At the end of an election night that began disappointingly for the government and then grew steadily worse, Prime Minister Malcolm Turnbull’s effective declaration that he would secure a parliamentary majority had many scratching their heads.
With the Coalition parties having no more than 64 seats out of 150 bolted down, by the reckoning of the Australian Electoral Commission, two possibilities suggested themselves.
One was that Turnbull had, as he claimed, been briefed by party strategists that there was very good reason to think late counting would save the government’s bacon.
The other was that he was being loose with the truth, perhaps through a desire to influence the psychology of Coalition MPs ahead of a potential leadership stoush, or crossbench members who might ultimately hold the fate of his government in their hands.
Exactly what might be achieved by making such a claim and then being proved wrong about it may well he hard to discern, but desperate situations have a way of bringing forth desperate measures.
To further emphasise the point, unidentified Liberal sources — presumably not friends of the Prime Minister — were putting it about yesterday that a hung parliament was “likely”.
What is clear is that the Coalition casualty list is well beyond the pre-election consensus of journalists, betting markets and both major parties.
The first clear sign of trouble on Saturday night came from northern Tasmania, where the Liberals had gained Bass, Braddon and Lyons on double-digit swings in 2013.
The general view that Labor would recover Lyons but fall short in the other two was the first of many items of conventional wisdom to go under through the course of the evening.
In a brutal demonstration of Turnbull’s limited appeal to to blue-collar voters, all three are now back in the Labor fold, with Bass again recording a double-digit swing. Similarly, the scale of discontent on the fringes of the capital cities was underestimated even by Labor optimists.

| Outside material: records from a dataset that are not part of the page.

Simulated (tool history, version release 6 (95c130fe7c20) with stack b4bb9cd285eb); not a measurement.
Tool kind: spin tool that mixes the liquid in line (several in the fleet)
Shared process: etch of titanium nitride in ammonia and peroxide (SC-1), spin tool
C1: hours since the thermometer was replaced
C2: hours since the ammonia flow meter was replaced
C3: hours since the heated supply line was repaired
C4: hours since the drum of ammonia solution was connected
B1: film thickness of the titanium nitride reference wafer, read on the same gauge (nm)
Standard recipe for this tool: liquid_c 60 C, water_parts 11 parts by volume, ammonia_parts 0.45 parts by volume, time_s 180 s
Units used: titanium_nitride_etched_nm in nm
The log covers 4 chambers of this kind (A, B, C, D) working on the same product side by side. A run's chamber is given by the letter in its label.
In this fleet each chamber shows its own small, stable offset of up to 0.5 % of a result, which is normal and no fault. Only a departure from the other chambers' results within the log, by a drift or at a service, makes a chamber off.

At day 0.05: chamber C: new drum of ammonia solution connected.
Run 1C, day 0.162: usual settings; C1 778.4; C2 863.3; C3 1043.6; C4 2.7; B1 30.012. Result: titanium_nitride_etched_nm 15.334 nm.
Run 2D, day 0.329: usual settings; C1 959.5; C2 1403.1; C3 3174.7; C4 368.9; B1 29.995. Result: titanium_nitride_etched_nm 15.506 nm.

Louise Markus was an unanticipated casualty in the Blue Mountains region electorate of Macquarie; an anticipated close result in Macarthur on Sydney’s south-western fringe instead turned into a rout for two-term Liberal member Russell Matheson; Fiona Scott was evicted after a single term in the seat of Lindsay; and Wyatt Roy was defeated in the outer northern Brisbane seat of Longman, even as party colleagues in more marginal seats closer to central Brisbane survived unscathed.
The pattern of stronger performances nearer the city was also borne out in Sydney, where the Liberals retained the seats of Banks and Reid, which had once been reliable for Labor.
Barring late count miracles, the Coalition has lost no fewer than four seats in New South Wales, one in Queensland, the Darwin-based seat of Solomon, and the aforementioned three seats in Tasmania.
Also gone is the South Australian seat of Mayo, the one clear gain for the Nick Xenophon Team.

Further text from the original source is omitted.